The new government has pledged to follow policies of the military regime. That was apparently the basic condition for permission to enter the citadel of power.
The outgoing administration that has been blowing its trumpet loud has thus managed to ensure continuation of its agenda. Whatever the worth of its claims in other areas of life, the government has been an unqualified failure in the agriculture sector.
The economy is generally stagnant and the publicized list of achievements is both hollow and substantially incorrect. This is borne out by statistics from official sources. Reality is however even grimmer than official records but it is ignored in speeches, advertisements and special publications. In fact, a false view is presented before the public.

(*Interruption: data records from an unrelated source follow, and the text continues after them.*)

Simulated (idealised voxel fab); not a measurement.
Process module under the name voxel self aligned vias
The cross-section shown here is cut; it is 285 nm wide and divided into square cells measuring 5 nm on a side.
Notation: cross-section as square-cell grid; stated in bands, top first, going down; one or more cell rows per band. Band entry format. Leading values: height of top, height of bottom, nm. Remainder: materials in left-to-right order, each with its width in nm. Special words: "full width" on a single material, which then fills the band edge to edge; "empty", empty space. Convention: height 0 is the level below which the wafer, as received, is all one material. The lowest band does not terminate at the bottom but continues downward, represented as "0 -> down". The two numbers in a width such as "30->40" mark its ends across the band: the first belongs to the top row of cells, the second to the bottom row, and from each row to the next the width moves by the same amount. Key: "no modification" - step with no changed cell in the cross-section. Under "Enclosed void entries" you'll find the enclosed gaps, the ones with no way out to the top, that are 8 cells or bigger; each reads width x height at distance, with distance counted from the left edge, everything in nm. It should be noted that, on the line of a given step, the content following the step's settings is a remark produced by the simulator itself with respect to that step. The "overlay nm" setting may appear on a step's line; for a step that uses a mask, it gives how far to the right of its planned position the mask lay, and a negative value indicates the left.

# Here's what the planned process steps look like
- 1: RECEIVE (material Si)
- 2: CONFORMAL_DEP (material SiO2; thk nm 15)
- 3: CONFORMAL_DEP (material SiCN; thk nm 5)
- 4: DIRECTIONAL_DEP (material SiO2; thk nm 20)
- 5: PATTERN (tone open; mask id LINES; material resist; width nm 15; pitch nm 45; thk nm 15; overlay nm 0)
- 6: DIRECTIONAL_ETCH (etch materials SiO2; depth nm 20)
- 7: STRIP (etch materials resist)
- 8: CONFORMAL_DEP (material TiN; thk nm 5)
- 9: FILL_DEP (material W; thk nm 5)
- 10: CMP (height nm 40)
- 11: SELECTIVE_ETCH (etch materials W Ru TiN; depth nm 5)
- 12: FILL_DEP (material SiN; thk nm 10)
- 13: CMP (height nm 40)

For instance, the industrial sector appears to have been progressing well at a five per cent growth rate. But details are less than appetizing as much of the success comes from the expansion of automobile and beverage industries. While the efforts of automobile manufacturers are to be appreciated, the sector’s progress is an adverse comment on the administration’s management of public transport and implies higher import of fuel. Similarly, the success of the beverage industry makes little contribution towards generating employment.
But even this is a rosy picture in comparison with the state of agriculture. Some problems of the sector are known. There is shortage of water. One has to bear with it. The government has been producing big plans but they haven’t even reached the take off stage so far. New reservoirs that can have an impact on the availability of water for irrigation are nowhere in sight.
A government advertisement on the day when the new assembly was installed in Punjab claimed that support price for growers of wheat, cotton, rice and sugarcane was promptly paid to farmers, is less than an accurate statement. The support price of Rs. 300 for per bag of 40 maunds of wheat was unavailable to a majority of small farmers who constitute the bulk of the farming sector in Punjab. They sold their crop for prices ranging from Rs. 225 to Rs. 250-60. Conditions in Sindh were a little better but not a boon for growers in any way.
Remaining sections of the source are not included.